/VMSBackupPython

OpenVMS Save Set Reader (Python)

Primary LanguagePython

VMSBackup (Python)

OpenVMS Save Set Reader (Python)

This is a Python port of https://github.com/TonyBUK/VMSBackup. It has several advantages, and (currently) one big disadvantage over the original.

Advantages

  • Handles folder extraction.
  • Sets file dates.
  • Should be endian correct for whatever OS you throw at it, providing you have a Python interpreter.

Disadvantages

  • Approximately 50% slower at extracting data.

I will be working on performannce over time to get things more in line with the C performance where possible.

This will take a valid OpenVMS tape set (.BCK) file and extract the contents. Primarily this is designed to produce the least mangled files on a modern OS, but there are comprimises to be made. The Tape Set format is a wrapper for the PDP-11 file system, which stores as meta-data within the file system itself critical data to a file that would these days form part of the file data itself, primarily relating to record structures.

For the most part, this is a relatively useful way of grabbing text/binary data from a save set archive, but I've also left a raw mode that will embed file system data as well which could be useful if trying to rehost one of the more esoteric file formats.

One very nice feature of this tool that I'm pretty proud of is the auto mode (by default) where it will attempt to auto-detect between text/binary files to produce something that's compatible with your OS of choice.

Updates

1.7 fixes one minor bug where extra new lines might be present when not expected, but is really a throughput optimisation update to at least try to get the Python version in the same ballpark as the C++ variant.

1.6 is the first release of the Python version of https://github.com/TonyBUK/VMSBackup. This implements the following fixed rom 1.5.

  • Fixed a crashing bug where one of the backup save sets was actually crashing due to the record length apparently being larger than a block.
  • Fixed an issue where some files had record legnths of 0xFFFF.
  • Fixed some minor output issues.
  • Replaced some nonsensical linked list processing with STL Maps. Over time I'm probably going to leverage STL more to simplify the code, especially with string processing, as well as bring the code base more in-line with the Python Port.
  • Fixed issue in wildcards where [] was interpetted as a set, for VMS files it makes more sense to process these as literally ASCII characters.
  • Fixed issue where file formats seemed to have data in the upper nibble, masked for now.

Usage

[FILE] [-L:listoption] [-N] [-X:extractmode] [-M:mask] [-F] [-V] [-T] [-R] [-D] [-?]

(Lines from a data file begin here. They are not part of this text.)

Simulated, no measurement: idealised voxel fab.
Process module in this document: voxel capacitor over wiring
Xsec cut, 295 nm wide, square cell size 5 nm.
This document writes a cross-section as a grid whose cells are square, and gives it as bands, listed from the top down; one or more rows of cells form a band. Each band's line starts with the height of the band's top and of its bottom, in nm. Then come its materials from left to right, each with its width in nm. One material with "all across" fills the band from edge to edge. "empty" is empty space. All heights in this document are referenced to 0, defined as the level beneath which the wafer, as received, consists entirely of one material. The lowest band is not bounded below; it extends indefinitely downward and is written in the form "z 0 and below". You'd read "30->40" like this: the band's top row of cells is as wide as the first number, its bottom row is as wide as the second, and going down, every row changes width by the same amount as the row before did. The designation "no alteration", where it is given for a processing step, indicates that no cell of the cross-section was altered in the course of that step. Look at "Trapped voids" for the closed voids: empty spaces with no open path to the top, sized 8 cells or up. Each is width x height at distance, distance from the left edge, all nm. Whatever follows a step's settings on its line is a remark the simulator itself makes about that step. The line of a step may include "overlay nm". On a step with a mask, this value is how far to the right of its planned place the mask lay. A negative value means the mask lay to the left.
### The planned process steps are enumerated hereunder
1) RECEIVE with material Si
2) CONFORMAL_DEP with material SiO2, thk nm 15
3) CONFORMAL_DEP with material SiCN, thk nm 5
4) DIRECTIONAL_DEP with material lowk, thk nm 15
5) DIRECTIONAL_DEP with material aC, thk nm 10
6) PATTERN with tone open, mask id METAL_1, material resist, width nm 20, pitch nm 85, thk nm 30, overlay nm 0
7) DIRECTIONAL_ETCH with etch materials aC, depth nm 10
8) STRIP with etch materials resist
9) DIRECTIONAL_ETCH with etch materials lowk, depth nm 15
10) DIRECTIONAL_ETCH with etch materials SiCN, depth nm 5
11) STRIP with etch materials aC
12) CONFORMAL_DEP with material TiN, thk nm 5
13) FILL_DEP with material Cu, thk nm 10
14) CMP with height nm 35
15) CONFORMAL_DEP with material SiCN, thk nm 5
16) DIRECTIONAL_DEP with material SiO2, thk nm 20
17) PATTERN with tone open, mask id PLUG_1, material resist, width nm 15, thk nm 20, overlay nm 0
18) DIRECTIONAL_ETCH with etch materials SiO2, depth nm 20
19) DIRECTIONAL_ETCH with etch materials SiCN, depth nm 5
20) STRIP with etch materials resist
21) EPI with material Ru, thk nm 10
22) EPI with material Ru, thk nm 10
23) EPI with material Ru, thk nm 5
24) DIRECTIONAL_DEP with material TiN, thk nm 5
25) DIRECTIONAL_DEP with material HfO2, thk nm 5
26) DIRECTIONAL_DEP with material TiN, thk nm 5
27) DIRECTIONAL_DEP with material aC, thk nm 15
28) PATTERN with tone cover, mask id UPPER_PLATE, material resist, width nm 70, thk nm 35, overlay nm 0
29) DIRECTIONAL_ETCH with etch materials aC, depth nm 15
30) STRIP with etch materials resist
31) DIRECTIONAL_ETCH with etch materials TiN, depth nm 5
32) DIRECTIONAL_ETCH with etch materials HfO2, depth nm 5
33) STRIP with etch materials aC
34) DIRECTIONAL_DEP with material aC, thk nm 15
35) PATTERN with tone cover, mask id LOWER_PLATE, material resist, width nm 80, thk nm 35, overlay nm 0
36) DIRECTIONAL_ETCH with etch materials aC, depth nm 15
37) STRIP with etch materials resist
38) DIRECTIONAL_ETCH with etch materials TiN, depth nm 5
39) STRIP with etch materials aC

  FILE           Backup Data Set
  -L             Selects output list
  listoptions     S  Suppress Output             B  Brief Output (default)
                  F  Full Output                 C  CSV Output
  -N             Don't Extract File Contents
  -X             Selects Extraction Mode
  extractmode     S  Smart/Auto Mode (default)   A  ASCII Mode
                  B  Binary Mode                 R  Raw Mode
  -M             File Extraction Mask
                  e.g. *.*, *.bin;*, *a*.*;-1 etc.
                  Default is *.*;0.
  -F             Extract with full path (default off)
  -V             Extract with version numbers in the filename (default off)
  -T             Extract with file access/modification dates (default off)
  -R             Use RAM Caching (default off)
  -D             Debug Mode (default off)
  -DD            Enhanced Debug Mode (default off)
  -?             Display this help

The default usage will be:

python VMSBackup.py archive.bck

Which will extract the latest (only) revision of each file to the current folder using automatic extraction rules, where it will either try to convert the file into ASCII, or extract the file as pure binary.

In addition, if you wish, you can incorporate this Python script as a library, in which case either of the following two functions would by my recommended entry points:

  • VMSBackupFromString
  • VMSBackup

The former expects a command line string based on the usage above. The latter expects you to understand and contrust the VMSBackupParameters class defined in VMSBackupTypes.py.

Extracting a Single File

Currently the file mask considers the directory as part of the filename, even if by default it's stripped out. So if you need a specific file, you may need to use part of the folder name. i.e.

python VMSBackup.py archive.bck -M:*]filename.txt;0

Note: The version after the semi-colon follows OpenVMS rules, meaning:

;0  - Latest
;-1 - Previous version
;1  - Version 1

And so on... If there's enough demand I can probably tweak this. However in my use case, I effectively always just extracted everything, making this mask more an afterthought I'm afraid.

Folder Handling

This should work as expected

python VMSBackup.py archive.bck -F -M:[mypath.in.vax.format]myfile.txt

This will then cause files extracted to look like:

/mypath/in/vax/format/myfile.txt

Keep in mind that some structures may just not be legal, for example, the VAX would allow the following to coexist:

[my.path.in.vax]format [my.path.in.vax.format]myfile.txt

Your OS will likely not allow that.

Version Handling

Most file systems these days don't support file versioning natively within the file system itself. Meaning if you want to extract a specific version, you can use the method outlined in Extracting a Single File, but if you need multiple versions extracted in one pass, the "-V" flag will come into play, which will append the file version onto the file name. And chances are if you're doing so, you'll want to re-adjust the mask as follows:

python VMSBackup.py archive.bck -M:.;* -V

The will cause extracted files to look like this:

myfile.txt;2 myfile.txt;1

But once extracted, remember you're now at the mercy of the host OS. And the version number will cause the OS to misinterpret the file extention if you're hoping to double click etc. But if you're dealing with a Vax archive, I'm sure you knew that already!

Extraction Modes

So by default, smart extract is used. This will essentailly analyse a file to determine if it thinks it's plain text, and if so, try and decode it in a way that's amiable to your host OS. So regardless as to whether your file was a Stream, a Record (Fixed/Variable Length) or any other esoteric format, the tool will try and determine how best to re-intepret the file such that you can open it in your text editor of choice, otherwise it will just dump the file contents as-is.

You can force a file to use ASCII or Binary if needed, where ASCII will force the ASCII conversion to take place, and binary will bypass this. But there is a third option, Raw. In Raw mode, the File System record data will be interleaved. It's not a feature I've ever used, but you could use it to try and convert a native VAX record structure into something that can be handled with a more modern OS, but that's a task I leave to you.